We take concrete for granted. It is prevalent, it is everywhere. If you’re driving cross-country, you will notice that as you get near urban areas, the double-lane concrete highway you were on , all of the sudden, multiplies into a thousand cross-streets, side roads, side-walks, parking lots, stores, buildings, skyscrapers – and some of these sights might even be blocked from view by 12 ft. tall concrete sound-barrier walls. As building materials go, concrete is expedient, and very, very long-lasting.
Even though cement can occur naturally, it looks just like any other rock. Man saw the use for rock-piles because they could block the wind, but he had trouble finding a way to hold the rocks together. Prior to the Romans, there is evidence of concrete-like substances used as mortar to hold rocks together, much like the Egyptians used in constructing the pyramids, and Chinese used to build the Great Wall. But it took until 300 BC, for the Romans to get it down to a science.
The Romans used slake lime and volcanic ash (called pozzuolana) mixed with sand and water, (with occasional admixtures of animal fat, milk, and blood) to create structures that have been standing over 2,000 years! Even many of their original their seawalls are still standing after thousands of years of wave-pounding erosion. Concrete makes an extremely hard surface.
When Rome fell about 400 AD, the art and science of concrete vanished. It was tied to the knowledge of certain trades and people, and when they fled Rome or died, their secrets went with them.

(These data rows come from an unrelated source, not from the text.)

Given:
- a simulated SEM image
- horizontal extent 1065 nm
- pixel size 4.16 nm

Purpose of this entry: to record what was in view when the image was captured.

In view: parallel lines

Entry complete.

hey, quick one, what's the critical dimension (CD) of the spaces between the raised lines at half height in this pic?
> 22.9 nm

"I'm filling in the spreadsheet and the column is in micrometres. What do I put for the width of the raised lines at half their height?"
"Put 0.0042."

Concrete doesn’t show up again until over a thousand years later in some experiments and writings in the late 1600’s, and then it is another 100 years before a patent is issued in England for hydraulic cement (stucco) to be used in exterior plastering, and minor construction. Here, I must insert, is one exception – and even though it doesn’t really count as concrete, it was an interesting alternative – in 1672 the Spanish fort in St. Augustine FL was built from millions of tiny crushed-up Coquina shells (with the mollusk). It is massive, and it still stands today.
Finally in 1824, a bricklayer in England gains the patent for Portland Cement, but it is too new to be used the in the first major concrete project in the U.S., the Erie Canal (1825). The first shipment of Portland Cement doesn’t get to the U.S. until after the Civil War is over (1868).
In 1889 the first concrete reinforced bridge is built. 1891 brings the first concrete street in the USA in Bellefontaine, OH – It is still there. 1904 brings the first skyscraper, and 1936 brought the first Dam construction projects (Hoover, and Grand Coulee). By the Mid 1950’s the Federal-Aid Highway Act brought about the incredible Interstate Highway system we are still driving on now.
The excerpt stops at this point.